Mp5 is almost universally agreed to be a hunter stat that is wasted on enhance shaman gear. Note that the more you decide to contribute in a "hybrid" manner (healing to top off yourself and others) the mana pool will become slightly more important, but not such that you should sacrifice significant DPS upgrades to hold on to 15 Int on another item. The combination of Judgment of Wisdom and Shamanistic Rage (use it early, use it often) should prevent you from running out of mana even in full rogue leather gear - unless you're having to spot heal.


[top]Expertise Rating

Patch 2.3 converted weapon skill rating into weapon expertise rating, which converts into Expertise skill at a rate of 3.9423 expertise rating:1 Expertise, and reduces the chance for your target to dodge and parry by 0.25% per point of Expertise. 103 Expertise Rating is required to achieve 6.25% dodge reduction, which is the maximum observed value of any NPC. As an example, [Shoulderpads of the Stranger], which used to provide 10 dagger skill rating, now provides 10 expertise rating (all weapons).

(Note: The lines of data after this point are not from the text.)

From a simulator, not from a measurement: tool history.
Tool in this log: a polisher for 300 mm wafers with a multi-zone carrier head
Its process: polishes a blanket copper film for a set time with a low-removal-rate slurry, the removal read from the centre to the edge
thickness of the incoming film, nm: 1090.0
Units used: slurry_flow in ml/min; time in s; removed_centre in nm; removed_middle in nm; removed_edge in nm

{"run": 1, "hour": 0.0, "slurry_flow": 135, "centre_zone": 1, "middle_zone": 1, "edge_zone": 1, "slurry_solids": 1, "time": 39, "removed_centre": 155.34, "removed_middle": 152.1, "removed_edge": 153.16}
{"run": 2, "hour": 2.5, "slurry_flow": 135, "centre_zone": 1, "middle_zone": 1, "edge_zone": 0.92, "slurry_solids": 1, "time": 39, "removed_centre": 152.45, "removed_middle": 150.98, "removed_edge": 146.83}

The parry reduction element of Expertise will have only marginal use in raid settings: mobs cannot parry attacks made from behind. Many bosses randomly turn to cast attacks and can parry while turning, but this possibility is too random to value significantly. Unlike parry, mobs can dodge attacks from behind and Expertise is currently the only way to reduce the number of dodges. The dodge reduction element of Expertise will vary from encounter to encounter: it will be useless against bosses that are constantly casting (e.g. Shade of Aran, High Astromancer Solarian, Reliquary of Souls) because mobs cannot dodge while casting, but useful against mobs that do not cast or only cast instant spells. Expertise has been shown to affect yellow damage as well as white damage, so under the second circumstance it is actually more useful than hit rating for enhancement shamans.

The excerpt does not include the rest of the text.